Skip to content

#136 Add fraud-signal detector that flags coordinated betting from th…FIXED#257

Merged
greatest0fallt1me merged 1 commit into
Predictify-org:mainfrom
veloura-dev:#136-Add-fraud-signal-detector-that-flags-coordinated-betting-from-the-same-Stellar-address-graph-FIX
Jun 29, 2026
Merged

#136 Add fraud-signal detector that flags coordinated betting from th…FIXED#257
greatest0fallt1me merged 1 commit into
Predictify-org:mainfrom
veloura-dev:#136-Add-fraud-signal-detector-that-flags-coordinated-betting-from-the-same-Stellar-address-graph-FIX

Conversation

@veloura-dev

Copy link
Copy Markdown
Contributor

🔎 Findings (gaps discovered in the codebase)
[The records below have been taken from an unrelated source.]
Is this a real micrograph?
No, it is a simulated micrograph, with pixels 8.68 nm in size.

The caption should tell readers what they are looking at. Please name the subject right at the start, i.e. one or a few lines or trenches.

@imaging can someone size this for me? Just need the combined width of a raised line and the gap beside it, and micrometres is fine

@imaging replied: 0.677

Walked the veloura-dev/predictify-backend repository on the default branch and confirmed the GrantFox fraud-signal feature was entirely missing:

# Finding Evidence
1 No fraud_flags table existed anywhere src/db/schema.ts had 0 matches for fraud; drizzle/migrations/ had no 0011_* file (slot 0011 was free between 0010_markets_fts.sql and 0012_follows.sql)
2 No graph builder or clustering utility existed grep -ri "union.?find|graph" src/ returned nothing relevant
3 No background worker for periodic fraud scanning src/workers/ contained only backupVerifier, indexer, indexerGapScan, marketResolver, webhookWorker
4 No admin review endpoint for fraud flags src/routes/admin/ only had audit.ts and reconciliation.ts
5 predictions table lacked a "funding source" field — yet the issue calls out "shared funding sources" as a primary signal src/db/schema.ts predictions columns: id, marketId, userId, outcome, amount, txHash, status, result, createdAt — no funder column
6 No documentation for fraud detection in docs/ ls docs/ returned a small set, none related
7 No tests for any of the above (greenfield) ls tests/ | grep -i fraud returned nothing

Conclusion: this was a greenfield feature, not a regression — the issue was fully unimplemented.


🛠 Fix features delivered

1. Database layer — additive migration 0011_fraud_flags.sql

  • ALTER TABLE predictions ADD COLUMN IF NOT EXISTS funding_source text;nullable, no default → fully backwards compatible with every existing row and every other insert path in the codebase.
  • Partial index predictions_funding_source_idx WHERE funding_source IS NOT NULL → cheap lookup, skips legacy nulls.
  • New fraud_flags table with:
    • (cluster_key, user_id) UNIQUE index → re-runs of the worker are idempotent, never duplicate findings.
    • status CHECK constraint (open / dismissed / confirmed) → enforced reviewer state machine.
    • evidence jsonb → carries the full graph context per finding.
    • correlation_id text → end-to-end trace from request → log → DB row.
    • (status, created_at DESC) index → admin list is fast even at millions of rows.
  • All statements use IF NOT EXISTS → migration is re-runnable safely.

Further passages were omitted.